The home secretary had faced mounting pressure over her role in setting the culture and policies that led to long-term residents of Britain from Caribbean countries being denied healthcare, pensions and benefits and in some cases being threatened with deportation.
Rudd had been due to appear before parliament on Monday to explain apparent discrepancies between her evidence to the home affairs select committee last week and a memo leaked to the Guardian that linked her to targets for removing migrants.
Challenged repeatedly about such targets by Labour MP Yvette Cooper at the home affairs select committee, Rudd had insisted: “That’s not how we operate.”
Downing Street sources said that in preparing for her Commons statement on Monday, new information had become available that convinced her she must resign. However, they continued to insist that the “ambition” for a 10% increase in removals mentioned in a separate leaked letter was not a formal target.
Rudd spoke to the prime minister by telephone on Sunday evening to tender her resignation.

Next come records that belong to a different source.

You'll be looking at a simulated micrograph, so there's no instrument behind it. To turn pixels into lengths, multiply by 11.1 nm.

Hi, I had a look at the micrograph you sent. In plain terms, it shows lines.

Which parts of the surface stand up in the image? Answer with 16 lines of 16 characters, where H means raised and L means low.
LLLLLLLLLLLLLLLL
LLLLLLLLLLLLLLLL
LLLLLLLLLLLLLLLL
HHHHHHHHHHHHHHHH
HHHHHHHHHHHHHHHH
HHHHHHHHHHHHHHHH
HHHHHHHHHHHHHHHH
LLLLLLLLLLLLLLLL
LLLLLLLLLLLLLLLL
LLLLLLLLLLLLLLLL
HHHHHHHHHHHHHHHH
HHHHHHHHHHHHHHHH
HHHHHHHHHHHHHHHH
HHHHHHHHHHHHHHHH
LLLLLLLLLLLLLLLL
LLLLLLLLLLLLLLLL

Labour said she was effectively acting as a “human shield” for May, whose policy when she was home secretary of creating a “hostile environment” for illegal immigrants was blamed for causing the problems they now faced.
The Liberal Democrat home affairs spokesman, Sir Ed Davey, said: “It’s clear that Amber Rudd has ended up, at least partly, being the fall guy to protect the prime minister. Theresa May must face questions now, given these dreadful failures largely took place under her watch as home secretary.”
Rudd’s departure will also upset the delicate balance within the cabinet between leavers and remainers ahead of a crucial meeting of the Brexit “war cabinet” on Wednesday to discuss Britain’s future customs relationship with the European Union.
The environment secretary, Michael Gove, one of the leading Brexiters in the cabinet, was being touted as the front-runner to replace her at the Home Office.
David Lammy, Labour MP for Tottenham, tweeted in reaction to Rudd’s resignation: “The campaign for justice on behalf of the Windrush generation is not just about political scalps.
“At its heart, this crisis is about a system that was allowed to dehumanise and victimise Windrush British citizens. Amber Rudd resigned because she didn’t know what was going on in her own department and she had clearly lost the confidence of her own civil servants. The real issue is the hostile environment policy that caused this crisis in the first place.”
Anthony Bryan, 60, who has spent five weeks in immigration removal centres over the past two years, despite having lived in the UK for over half a century, was one of the first people interviewed in the Guardian last November about the Home Office’s behaviour towards him. He said he “nearly fell over” with shock when he heard the news of her resignation.
“It’s a shock. I feel like I helped bring down the home secretary. I wouldn’t say I am pleased; I feel sorry for her in a sense because it looks like she is taking the punishment for Theresa May,” he said.
But he acknowledged that Rudd had not handled things well in her answers on deportation targets. “Either she was lying or she didn’t know. I think she resigned because she didn’t want to face Monday.”
Bryan was eight when he arrived in the UK, where he worked and paid taxes for more than four decades until he was told that was illegal and he had no right to work, welcomed the news as a sign that the Windrush scandal was finally being taken seriously.
Cardlin Johnson, whose brothers were both Windrush victims, said that the news was bittersweet. “Rudd had to go because of her performance and because of her denials of the targets,” she said.
“But we all know that Theresa May is the architect of that 2014 migration policy. I feel like it is one down, one to go. My personal opinion is Theresa May next. May should be looking over her shoulder now.”
But she added that she was concerned that the resignation could slow down the process of trying to get practical problems solved for the Windrush victims. “More than likely this will slow up compensation,” she said. “But that’s a question for later. People now just need to get the papers they need so they can get their life back on track.” (The Guardian)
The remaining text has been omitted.